Mostly
employed in root cause analysis, 5 Whys prominently appears in the Analyze
phase of DMAIC in Six Sigma. This technique iteratively interrogative in nature, mainly used to identify to the root cause
or defect, was developed by Sakichi Toyoda and used in the Toyota Motor Corporation. [source: wiki]
Experts have
varied opinions about this methodology which is often performed by a fish-bone
diagram. There is no single root cause, if observed closely. Usually, it is a
chain of events or combination of factors. Identification of the bug is a
critical challenge and there are various methods and techniques. One such
identified method is 5-why. This helps to understand the top 5 root causes which
predominantly contribute to the problem .
The method might sound basic but very effective. The question is often posed from the
answer received and it’s an iterative model. You can try and picture as some
day-to-day issues you find yourself troubleshooting by find the root cause,
like the scores of your child in a recently held d test paper. It’s as much
questioning your child “why did you grades dip?” and from response offered by
your child, there is a counter question –answer, till you are convinced one way
or the other.
Why did your grades dip?
I
didn’t do the exam properly
Why
didn’t you do the exam properly?
I
couldn’t answer most of the questions
Why
couldn’t you answer most of the questions?
The
questions were not familiar.
Why
weren’t the questions familiar?
I
had not prepared well enough
Why
didn’t you prepare?
Because
I was playing and missed on the time to prepare
Finally,
it’s the lack of preparation that led to the poor performance. This might be
your conclusion drawn from the conversation.

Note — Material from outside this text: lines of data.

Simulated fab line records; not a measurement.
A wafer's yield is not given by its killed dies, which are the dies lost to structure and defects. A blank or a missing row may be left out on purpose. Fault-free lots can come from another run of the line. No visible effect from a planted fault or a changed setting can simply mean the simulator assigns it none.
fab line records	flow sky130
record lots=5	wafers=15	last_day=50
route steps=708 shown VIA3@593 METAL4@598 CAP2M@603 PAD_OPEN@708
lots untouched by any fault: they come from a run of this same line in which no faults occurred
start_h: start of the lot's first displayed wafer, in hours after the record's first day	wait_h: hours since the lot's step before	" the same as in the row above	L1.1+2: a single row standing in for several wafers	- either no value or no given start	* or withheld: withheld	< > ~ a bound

And the advice or course of action is to ‘gear up well and be more
prepared to face the next test.’
Here is
another example from a professional backdrop:
Image courtesy: http://image.slidesharecdn.com/5whys-140105104229-phpapp01/95/5-whys-the-path-to-resolution-8-638.jpg?cb=1388918607
Apply the same to a project to analyze about a failure –
which we call it the root cause analysis.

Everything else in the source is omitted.